Maximum Demand Meters Explained

To match electricity supply with demand on a national scale, it involves considerable challenges. A whole range of systems must be put in place to accurately and effectively ensure this is carried out on a continuing basis.

Maximum demand charges are just one of the tools that DNOs (distribution network operators) make use of for large business electricity customers.

In this guide, we hope to provide an in-depth explanation as to what maximum demand is and how it can have an impact on business electricity prices. Additionally, we will also go over a few steps on how to reduce the amount you pay for electricity.

What is maximum demand?

To start with, we need to understand what maximum demand actually is. Maximum demand describes the peak power demand of any business from the National Grid during any 30-minute period. This only applies to businesses that are in profile classes 05 to 08.

If you’re unsure on which profile class your company falls into, look for the MPAN (Meter Point Administration Number) on your electricity bill. It will normally start with an ‘S’ and will be a 21-digit number that usually appears in a box with the heading of ‘Supply Number’. Look for the first two digits in the sequence of numbers next to the ‘S’. This will show you your profile class.

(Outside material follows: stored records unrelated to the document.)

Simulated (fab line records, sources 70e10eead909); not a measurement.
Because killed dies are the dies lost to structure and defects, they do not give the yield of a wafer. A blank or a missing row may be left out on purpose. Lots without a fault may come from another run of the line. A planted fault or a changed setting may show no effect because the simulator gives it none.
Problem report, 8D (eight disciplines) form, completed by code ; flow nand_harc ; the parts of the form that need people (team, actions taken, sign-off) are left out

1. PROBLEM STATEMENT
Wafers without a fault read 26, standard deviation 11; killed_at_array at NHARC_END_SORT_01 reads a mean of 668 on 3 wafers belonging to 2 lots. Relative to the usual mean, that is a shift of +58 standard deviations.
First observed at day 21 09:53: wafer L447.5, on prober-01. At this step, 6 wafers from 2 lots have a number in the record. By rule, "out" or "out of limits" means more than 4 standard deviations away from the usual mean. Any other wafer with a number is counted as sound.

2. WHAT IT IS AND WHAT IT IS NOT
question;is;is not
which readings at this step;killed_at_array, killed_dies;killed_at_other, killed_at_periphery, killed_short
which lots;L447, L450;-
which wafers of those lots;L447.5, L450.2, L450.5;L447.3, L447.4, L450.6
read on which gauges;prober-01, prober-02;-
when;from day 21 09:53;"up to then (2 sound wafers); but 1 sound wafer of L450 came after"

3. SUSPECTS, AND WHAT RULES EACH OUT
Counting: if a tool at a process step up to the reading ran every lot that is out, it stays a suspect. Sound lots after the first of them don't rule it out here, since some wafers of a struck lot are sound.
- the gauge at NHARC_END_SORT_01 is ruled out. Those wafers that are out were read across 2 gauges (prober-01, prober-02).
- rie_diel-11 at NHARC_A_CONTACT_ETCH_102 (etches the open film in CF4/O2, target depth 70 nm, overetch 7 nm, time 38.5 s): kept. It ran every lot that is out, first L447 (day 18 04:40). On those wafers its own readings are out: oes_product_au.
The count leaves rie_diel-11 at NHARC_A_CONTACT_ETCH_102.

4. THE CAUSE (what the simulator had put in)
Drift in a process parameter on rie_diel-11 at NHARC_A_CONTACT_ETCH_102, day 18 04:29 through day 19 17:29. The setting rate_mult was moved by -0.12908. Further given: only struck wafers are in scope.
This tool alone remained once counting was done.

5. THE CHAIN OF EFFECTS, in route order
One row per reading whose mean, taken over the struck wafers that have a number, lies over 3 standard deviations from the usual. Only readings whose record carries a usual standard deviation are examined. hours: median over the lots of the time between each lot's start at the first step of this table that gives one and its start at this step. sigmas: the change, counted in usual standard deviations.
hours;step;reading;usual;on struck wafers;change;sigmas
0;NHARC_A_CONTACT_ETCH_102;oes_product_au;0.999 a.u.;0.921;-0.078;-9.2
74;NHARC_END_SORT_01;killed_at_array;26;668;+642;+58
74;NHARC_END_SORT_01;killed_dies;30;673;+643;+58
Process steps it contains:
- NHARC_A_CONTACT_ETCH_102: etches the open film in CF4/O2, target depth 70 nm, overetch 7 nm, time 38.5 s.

You will be a maximum demand customer if you are in profile 05, 06, 07 or 08. On this profile your energy meter will be able to measure peak demand over a specific period. A maximum demand charge can be found on your bill. It will highlight your firm’s peak demand of power from the National Grid over a set period of time. Normally, it will be shown as kilowatts (kW) or kilovolt-amperes (kVA).

Find out if your business is classed as a large energy user in our helpful guide.

Even if you don’t use this extra capacity, a maximum demand charge will still be added to your bill by the DNO regardless. Maximum demand refers to maximum import capacity (MIC). This is also commonly referred to as available supply capacity. This connection agreement outlines the upper limit of electricity that you expect to draw from the distribution system. You could face an excess capacity charge if your maximum demand surpasses the agreed maximum import capacity.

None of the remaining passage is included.